Find the number of digits in the smallest number which is made up of digits 1 and 0 only and is divisible by 225.
Aptitude
Number System
Difficulty: Medium
Choose an option
-
A9
-
B10
-
C11
-
D12
Answer
Correct Answer: 11
Explanation
### Concept & Logic
When a number is divided by a composite number like 225, break it down into its co-prime factors.
$$ 225 = 9 \times 25 $$
A number is divisible by 225 if it is independently divisible by both 9 and 25.
- Divisibility by 25: The last two digits must be 00, 25, 50, or 75.
- Divisibility by 9: The sum of all its digits must be a multiple of 9.
### Step-by-Step Solution
- **Given:** The smallest number made strictly of the digits 1 and 0, which is divisible by 225.
- **Calculation (Divisibility by 25):** Since the number can only contain 1s and 0s, the last two digits must be 00 to satisfy the divisibility rule for 25.
- **Calculation (Divisibility by 9):** The sum of the digits must be a multiple of 9. Since the available digits are only 1 and 0, the smallest way to get a digit sum of 9 is to use exactly nine 1s.
- **Deduction:** Combining these two conditions, the smallest number consists of nine 1s followed by two 0s to satisfy both rules simultaneously. This number is 11111111100.
- Total digits = 9 (from the 1s) + 2 (from the 0s) = 11 digits.

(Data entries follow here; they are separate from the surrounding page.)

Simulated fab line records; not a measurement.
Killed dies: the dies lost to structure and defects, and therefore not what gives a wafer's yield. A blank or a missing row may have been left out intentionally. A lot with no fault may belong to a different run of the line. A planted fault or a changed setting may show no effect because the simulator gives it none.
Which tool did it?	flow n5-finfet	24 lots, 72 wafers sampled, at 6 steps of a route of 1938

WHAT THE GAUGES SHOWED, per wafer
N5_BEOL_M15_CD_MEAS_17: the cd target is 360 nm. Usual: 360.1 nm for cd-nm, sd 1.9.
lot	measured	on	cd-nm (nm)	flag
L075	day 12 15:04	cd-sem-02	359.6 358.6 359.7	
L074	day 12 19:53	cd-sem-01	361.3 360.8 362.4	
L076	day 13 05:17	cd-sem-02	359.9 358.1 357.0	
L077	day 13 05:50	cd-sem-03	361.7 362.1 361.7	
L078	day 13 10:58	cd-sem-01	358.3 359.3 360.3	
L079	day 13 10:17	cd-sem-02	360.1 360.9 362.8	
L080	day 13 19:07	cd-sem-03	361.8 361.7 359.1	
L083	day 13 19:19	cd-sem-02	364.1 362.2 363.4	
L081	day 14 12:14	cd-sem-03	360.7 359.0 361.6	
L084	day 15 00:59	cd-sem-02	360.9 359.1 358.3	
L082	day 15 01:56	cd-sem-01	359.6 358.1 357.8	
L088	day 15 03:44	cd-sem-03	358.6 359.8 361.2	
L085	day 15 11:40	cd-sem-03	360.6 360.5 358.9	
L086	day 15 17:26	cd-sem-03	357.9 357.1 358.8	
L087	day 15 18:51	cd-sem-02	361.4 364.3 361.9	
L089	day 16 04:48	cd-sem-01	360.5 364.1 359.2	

### Exam Strategy & Shortcut
Treat the conditions modularly. The "00" at the end handles the 25 divisibility and contributes zero to the digit sum. Thus, you only need to count how many 1s are needed to hit a sum of 9. Nine 1s plus two 0s equals 11 digits. No complex division is required.
### Common Pitfall
A major mistake is finding the correct number (11111111100) but then forgetting to answer the specific question asked, which is the *number of digits*, not the number itself. Always re-read the final sentence of the prompt before selecting an option.
### Final Answer
Therefore, the correct answer is 11.